While everyone's obsessing over Trump headlines and investor drama, something way more important is happening in the bond markets that barely anyone's talking about. CPI swap curves are climbing fast, and it's basically the market's way of saying "the Fed's probably gonna screw this up somehow." According to recent trading data, long-term inflation bets are spiking as traders position for either Fed policy being too tight or too loose.
CPI Swaps Jump Across the Board
The numbers tell a pretty clear story – traders are getting nervous about inflation staying higher for longer. Here's what's happening:
June 2026 CPI swaps:
- Today: 3.35%
- Last week: 3.42%
- Last month: 3.10%
March 2026:
- Today: 3.28%
- Last week: 3.26%
- Last month: 2.65%
That jump from 2.65% to 3.28% in just a month? That's not small potatoes. It shows traders are seriously rethinking how sticky inflation might be, and they're betting it's gonna stick around way longer than the Fed wants.

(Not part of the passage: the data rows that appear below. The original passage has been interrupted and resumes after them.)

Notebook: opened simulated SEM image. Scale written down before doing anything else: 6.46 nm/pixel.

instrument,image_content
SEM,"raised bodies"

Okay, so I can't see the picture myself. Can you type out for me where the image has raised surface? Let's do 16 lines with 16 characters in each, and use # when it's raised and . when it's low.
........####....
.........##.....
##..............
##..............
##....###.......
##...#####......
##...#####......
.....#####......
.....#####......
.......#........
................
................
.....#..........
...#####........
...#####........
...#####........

Markets Betting Fed Gets It Wrong
Here's the thing everyone's missing while they're glued to political headlines: the bond market is quietly preparing for the Fed to mess up. Whether that means keeping rates too high and crushing the economy, or cutting too fast and letting inflation run wild again, traders are hedging their bets.
The monthly changes are way more dramatic than the weekly ones, which tells you this shift in thinking happened pretty recently. It's like the market suddenly woke up and realized the Fed's walking a tightrope, and there's a good chance they're gonna fall off one side or the other.